Evin Demirel – Black Razorback Fans of the Jim Crow Era: A Forgotten Past

 

Visit Evin's Author PageThe history of the African-American athlete at the University of Arkansas has become well chronicled in the last couple decades. Many outlets have covered their experiences on the field – ranging from Yahoo sports columnist Dan Wetzel’s look at Darrell Brown, the first black Razorback football player, to a new “Arkansas African American Sports Center” business which focuses on the histories of black student-athletes at the UA across various sports. The university’s athletic department itself has created a series honoring its minority and women trailblazers.

But what about the history of the black Razorback fans?

That story appears to be entirely unreported. It’s time that changes and – thanks to Henry Childress, Sr. and Wadie Moore, Jr. – the right time is now.

Childress, Sr., likely the oldest living African-American man in Fayetteville, told me about a small group of black men, women and children who consistently attended Razorback football games at Razorback Stadium in the 1940s. Remember – this was an era in which Jim Crow laws still pervaded the South, although the social climes of Fayetteville have always more progressive than many other Southern towns (aside from a brief flare-up of KKK activity in the early 1900s).

Childress, Sr., now in his upper 80s, recalls seeing about 25-40 black Hog fans at games he attended in the 1940s through early 1950s. They weren’t allowed to sit in the bleachers like all the white fans. Instead, they had to sit in chairs on the track which then encircled the football field. But black and white fans alike Woo-pig-sooed their hearts out during the games against Tulsa, Texas, Texas A&M and SMU which Childress, Sr. saw. A black Fayettevillian named Dave Dart was the loudest cheerleader. “He’d be out there – he’d be out on the side of the field almost. He’d be just a-holerrin’ and yelling ‘Come on!’”  And soon enough, Childress couldn’t help but join the frenzy.

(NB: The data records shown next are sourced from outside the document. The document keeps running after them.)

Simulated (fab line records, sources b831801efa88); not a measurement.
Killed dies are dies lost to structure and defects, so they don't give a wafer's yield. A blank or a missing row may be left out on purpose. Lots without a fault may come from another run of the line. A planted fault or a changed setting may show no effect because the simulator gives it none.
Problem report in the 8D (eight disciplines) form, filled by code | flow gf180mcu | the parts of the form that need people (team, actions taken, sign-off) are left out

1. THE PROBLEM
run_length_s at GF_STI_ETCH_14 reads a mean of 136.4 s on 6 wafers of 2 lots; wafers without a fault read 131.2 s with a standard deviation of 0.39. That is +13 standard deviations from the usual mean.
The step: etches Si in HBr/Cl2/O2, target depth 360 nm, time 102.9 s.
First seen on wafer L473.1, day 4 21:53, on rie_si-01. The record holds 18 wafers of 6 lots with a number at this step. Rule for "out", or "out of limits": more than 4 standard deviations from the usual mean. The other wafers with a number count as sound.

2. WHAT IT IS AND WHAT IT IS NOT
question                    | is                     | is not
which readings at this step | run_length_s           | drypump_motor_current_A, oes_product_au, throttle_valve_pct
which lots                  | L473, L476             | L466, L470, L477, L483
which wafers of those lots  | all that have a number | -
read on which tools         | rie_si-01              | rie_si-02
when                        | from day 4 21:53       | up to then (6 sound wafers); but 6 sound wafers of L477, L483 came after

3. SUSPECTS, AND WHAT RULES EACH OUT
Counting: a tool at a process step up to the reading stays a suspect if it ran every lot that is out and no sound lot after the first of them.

What About Black Fans at War Memorial Stadium? 

I haven’t yet found anybody who can speak to the experience of central Arkansan blacks at Razorback football games at Little Rock’s War Memorial Stadium in the immediate years after its 1947 construction.

But I did find Wadie Moore, Jr., who recalls the situation in the early 1960s. Little Rock was more stratified than in 1940s Fayetteville. As a 13-year-old in 1963, Moore began working at War Memorial, where his father was a maintenance worker in the press box. Moore said about 5-10 black fans would attend each Little Rock Razorback game in that time. They didn’t sit in sight of the white fans. Instead, stadium policy “would allow you to sit under the bleachers in the north end zone and watch the game,” he said.